ELIZABETH, NJ — A Union County grand jury has returned a six-count indictment against a Delaware man found to be in possession of a gun, folding knife and 130 rounds of ammunition outside of an elementary school in Westfield, authorities said Wednesday.
Thomas J. Wilkie, 46, of Bear, Delaware, is charged with six weapons offenses, ranging in degree from second to fourth, including third-degree possession of a firearm in or upon the grounds of an educational institution, and second-degree possession of a weapon for an unlawful purpose, acting Union County Prosecutor Lyndsay V. Ruotolo said in a statement.
At 3:55 p.m. on June 13, Westfield police officers and detectives responded to Tamaques Elementary School on a report from the New Castle County Police Department in Delaware that a man later identified as Wilkie was on his way to the school and potentially armed, according to Union County Assistant Prosecutor Theresa Hilton, who is prosecuting the case.
Authorities placed the school on lockdown as a precautionary measure to identify any other potential threats, authorities said. Officers found Wilkie in the front seat of his 2019 Mitsubishi SUV, parked in the school’s parking lot, holding a .45-caliber handgun loaded with hollow-point bullets, authorities said.
Police recovered two additional loaded clips of ammunition and a folding knife from Wilkie’s person, while 130 additional rounds of ammunition were located in the vehicle’s trunk, authorities said.
The school’s principal saw Wilkie inside the school asking for the teacher who he claimed to be in a romantic relationship with, according to documents filed in the case. Wilkie had called the teacher from a telephone inside of the school and said he wished to come stay at her residence, police say in a report filed with the Union County Prosecutor’s Office.
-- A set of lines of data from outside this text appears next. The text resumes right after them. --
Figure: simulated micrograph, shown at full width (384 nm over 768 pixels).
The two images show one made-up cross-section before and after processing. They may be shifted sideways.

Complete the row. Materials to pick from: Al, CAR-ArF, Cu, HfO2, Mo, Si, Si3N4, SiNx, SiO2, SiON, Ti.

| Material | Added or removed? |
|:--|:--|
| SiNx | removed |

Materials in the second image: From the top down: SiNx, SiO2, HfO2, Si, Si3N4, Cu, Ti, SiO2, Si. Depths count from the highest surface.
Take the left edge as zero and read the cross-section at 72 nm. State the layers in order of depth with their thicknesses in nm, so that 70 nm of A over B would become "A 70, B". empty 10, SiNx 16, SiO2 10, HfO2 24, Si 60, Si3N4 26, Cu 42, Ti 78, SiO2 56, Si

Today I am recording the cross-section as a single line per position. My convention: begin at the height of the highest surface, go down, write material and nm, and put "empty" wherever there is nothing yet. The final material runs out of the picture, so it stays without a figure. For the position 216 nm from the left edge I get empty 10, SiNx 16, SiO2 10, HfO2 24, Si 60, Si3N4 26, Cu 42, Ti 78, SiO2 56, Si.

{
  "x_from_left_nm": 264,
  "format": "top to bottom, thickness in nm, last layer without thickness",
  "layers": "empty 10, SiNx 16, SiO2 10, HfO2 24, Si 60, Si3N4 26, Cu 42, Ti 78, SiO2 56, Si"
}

Wilkie remains lodged at the Union County Jail, where he has been ordered to remain pending the adjudication of his case.
At a hearing in Superior Court in Elizabeth earlier this month, Hilton briefly outlined prosecutors' case against Wilkie.
“There are numerous police officers who could testify to what they observed as they approached the defendant’s car,” Hilton then said. “There are the weapons and the ammunition that they could present at trial, as well as the operability of these.”